Thursday 5 March 2020

Keswick Conservation Area - The English Lake District WHS

Shucks! ....... very happy to get these responses to my Keswick Conservation Area Appraisal and Management Plan on behalf of the Lake District National Park Authority.  It's all about making reports accessible to all.

From a member of the public .....

"My wife and I recently visited the Moot Hall to take a look at the plans in hardcopy form. 

I just wanted you to know that we were both extremely impressed with the quality of the planning document.

It is a masterly piece of work - conducted at the most painstaking level of detail.  Brilliant !!
In fact, I would love to get hold of a hardcopy to keep in the house.
Clearly it has been produced for a very serious purpose, but once it has served that purpose you really ought to consider its intrinsic value - - It documents extensively the architecture of Keswick with reference to historical and cultural links and is, to my knowledge, far and away the best document to do so.

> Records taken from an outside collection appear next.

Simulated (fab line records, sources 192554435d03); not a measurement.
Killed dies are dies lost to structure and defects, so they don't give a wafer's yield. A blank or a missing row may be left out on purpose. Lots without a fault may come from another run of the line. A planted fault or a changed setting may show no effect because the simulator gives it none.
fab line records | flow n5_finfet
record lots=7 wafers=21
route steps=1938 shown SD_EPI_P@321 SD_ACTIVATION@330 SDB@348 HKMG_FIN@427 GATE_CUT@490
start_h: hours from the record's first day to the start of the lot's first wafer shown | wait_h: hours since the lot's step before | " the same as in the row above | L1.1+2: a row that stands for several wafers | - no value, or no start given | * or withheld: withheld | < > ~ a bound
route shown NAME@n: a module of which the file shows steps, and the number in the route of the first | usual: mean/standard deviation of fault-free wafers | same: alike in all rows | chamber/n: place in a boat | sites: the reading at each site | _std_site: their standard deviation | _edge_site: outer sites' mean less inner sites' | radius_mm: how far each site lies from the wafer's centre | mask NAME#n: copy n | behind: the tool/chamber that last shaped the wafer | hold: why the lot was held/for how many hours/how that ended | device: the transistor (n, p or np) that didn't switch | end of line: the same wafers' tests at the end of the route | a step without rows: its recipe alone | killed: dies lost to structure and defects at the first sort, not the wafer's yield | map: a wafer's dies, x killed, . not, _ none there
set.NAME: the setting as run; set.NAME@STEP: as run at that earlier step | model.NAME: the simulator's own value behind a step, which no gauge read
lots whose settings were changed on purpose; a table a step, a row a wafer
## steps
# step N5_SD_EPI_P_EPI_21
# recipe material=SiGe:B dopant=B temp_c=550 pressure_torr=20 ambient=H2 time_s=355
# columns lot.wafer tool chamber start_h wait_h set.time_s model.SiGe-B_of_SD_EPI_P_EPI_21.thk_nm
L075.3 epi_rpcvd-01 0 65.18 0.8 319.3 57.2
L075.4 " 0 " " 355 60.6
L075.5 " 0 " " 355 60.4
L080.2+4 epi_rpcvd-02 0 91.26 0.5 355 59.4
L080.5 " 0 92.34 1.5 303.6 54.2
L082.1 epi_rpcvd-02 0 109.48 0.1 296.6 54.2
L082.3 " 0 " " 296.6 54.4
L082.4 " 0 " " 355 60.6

Do you have plans at some point in the future to publish it and offer it for sale to the general public ?  I for one would be very prepared to pay quite a high price for a copy

Congratulations again"

and from the National Trust .....

"Thank you so much for inviting me to feedback on the draft Keswick Conservation Area assessment.  I have spent some time looking at the document this morning and think it really is an excellent example of its type. 

I haven’t attempted to read it all from cover to cover, and have instead dipped into areas where I thought I might be able to add value, such as the description of Crow Park as one of the extension areas.  However, even within these areas which I like to think I understand I haven’t been able to improve upon the original.  It is very strong throughout."

Monday 22 July 2019

Chiswick Curve Decision

The Secretary of State has overturned the Planning Inspector's decision on the Chiswick Curve. It has been thrown out.  I struggle with this statement that the inspector gave: 

"The use of pointillism in the glazed grid would act as a control that would bring the scale of the building closer to that of the buildings on the river frontage. "

What?!  As someone who studied pointillism as part of her first degree, this is the most peculiar phrase on which his decision should hinge.  Look at Nottingham Contemporary.  The 'filigree lace' effect does nothing to reduce its bulk.  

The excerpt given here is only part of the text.